The Edmond Sun

Opinion

October 3, 2012

Cultural rifts, resentments stoked violence over film

WIRE — The amateurish film, “Innocence of Muslims,” posted to YouTube, angered many Muslims for its negative portrayal of the Prophet Muhammad. More than 50 people, including the U.S. ambassador to Libya, have been killed in the resulting violence.

It may be difficult for Americans to understand how public criticism of a prophet or savior can lead to organized violence and murder. Even President Obama, speaking at the United Nations last week, challenged the world to seek out the root causes of the rage and violence.

Those shouldn’t be elusive. The causes go far below the surface of the protests and violence, and include religious tolerance, fundamentalism, continued U.S. meddling in the Middle East and free speech.

History shows religions and their fundamentalist adherents have instigated as much of the world’s violence as their secular counterpart, nationalism. And when the two forces are linked by extremists, the results can be deadly.

The horrific tragedy of 9/11 is a prime example. But it wasn’t too many years ago that Christians in Northern Ireland were killing each other because of their Catholic and Protestant differences. Centuries earlier, you probably wouldn’t want to know how many so-called heretics were put to death for alleged blasphemy by Christian authorities.

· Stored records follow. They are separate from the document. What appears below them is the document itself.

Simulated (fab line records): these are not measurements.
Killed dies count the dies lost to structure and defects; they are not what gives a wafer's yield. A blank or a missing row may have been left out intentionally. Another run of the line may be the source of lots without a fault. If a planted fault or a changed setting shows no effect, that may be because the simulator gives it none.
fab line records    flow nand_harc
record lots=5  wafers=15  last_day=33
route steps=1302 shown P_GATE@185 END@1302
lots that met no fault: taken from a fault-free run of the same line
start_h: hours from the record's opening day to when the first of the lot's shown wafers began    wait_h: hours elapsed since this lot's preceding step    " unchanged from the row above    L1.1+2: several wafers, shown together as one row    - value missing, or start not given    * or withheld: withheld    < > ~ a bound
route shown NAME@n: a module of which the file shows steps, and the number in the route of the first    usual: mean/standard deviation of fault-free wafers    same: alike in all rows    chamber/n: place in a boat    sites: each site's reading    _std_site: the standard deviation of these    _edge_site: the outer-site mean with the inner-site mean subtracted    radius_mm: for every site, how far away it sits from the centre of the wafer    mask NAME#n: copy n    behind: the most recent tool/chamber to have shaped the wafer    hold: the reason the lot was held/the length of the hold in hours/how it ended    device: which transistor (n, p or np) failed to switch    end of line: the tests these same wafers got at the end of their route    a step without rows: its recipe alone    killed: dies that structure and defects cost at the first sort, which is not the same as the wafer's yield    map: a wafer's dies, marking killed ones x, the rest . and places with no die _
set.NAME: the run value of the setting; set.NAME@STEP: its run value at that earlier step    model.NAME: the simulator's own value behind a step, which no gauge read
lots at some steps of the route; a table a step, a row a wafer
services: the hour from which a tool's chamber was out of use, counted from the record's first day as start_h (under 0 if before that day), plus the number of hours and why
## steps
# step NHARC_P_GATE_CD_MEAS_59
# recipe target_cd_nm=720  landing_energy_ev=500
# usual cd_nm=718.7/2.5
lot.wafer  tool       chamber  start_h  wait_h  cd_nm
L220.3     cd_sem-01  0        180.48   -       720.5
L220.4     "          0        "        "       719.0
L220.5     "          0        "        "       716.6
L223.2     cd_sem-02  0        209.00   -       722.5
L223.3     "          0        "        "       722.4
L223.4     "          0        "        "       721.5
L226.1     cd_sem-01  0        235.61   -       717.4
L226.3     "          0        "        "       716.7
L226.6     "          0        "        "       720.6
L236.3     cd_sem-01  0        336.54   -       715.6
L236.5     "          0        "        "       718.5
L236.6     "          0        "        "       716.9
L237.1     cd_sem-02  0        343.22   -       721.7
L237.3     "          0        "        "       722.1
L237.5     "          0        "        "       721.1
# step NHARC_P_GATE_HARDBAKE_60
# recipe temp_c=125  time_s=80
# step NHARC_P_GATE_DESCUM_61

Anybody can post a video to YouTube. That enraged Muslims linked this one to the United States as a nation and government illustrates the fact that, despite the Arab Spring’s changes, fundamentalist factions continue to hate the West.

U.S. involvement in last year’s Arab Spring uprisings may have been overtly non-aggressive. But to many fundamentalists and nationalists, we were meddling. And a seething resentment continues over our Middle East policies and arming of Israel.

Americans pride themselves on tolerance, though it may seem lacking in our everyday arguing about political and religious issues, especially with people like pastor Terry Jones and his “Burn a Quran Day.” That’s why President Obama, when protests of the video began and before they became deadly, reiterated religious tolerance as one of our values and condemned the film.

In some parts of the Muslim world, blasphemy is grounds for death, and any medium expressing it is banned. Look at the case of Salman Rushdie, whose execution was ordered in 1989 as his book “The Satanic Verses” was banned in much of the Muslim world.

Likewise, a Pakistani official has offered $100,000 to anyone who executes the makers of the “Innocence of Muslims.”

Most Muslims are deeply offended by statements that insult Islam and its prophet Muhammad. And many don’t understand why the U.S. government refuses to ban the video and force YouTube to remove it from the Internet. Our First Amendment is alien to some who see shielding Islam from blasphemy as more sacred than free expression.

Even many Americans wonder if the video warrants protection if it was posted with the intent of inciting violence. YouTube’s rules limit free expression by barring what it considers “hate speech,” but it has argued the video is more a promotion of ideas that question the authority of the Prophet Muhammad.   

U.S. courts have a long history of protecting individual free speech over the objections of groups. That tradition now is clashing with a culture and religion that place Islam far above the rights of individual expression.

We must encourage Americans to be more tolerant and urge those Muslims who loathe U.S. foreign policy to understand that they can openly condemn free expression with which they don’t agree without resorting to violence.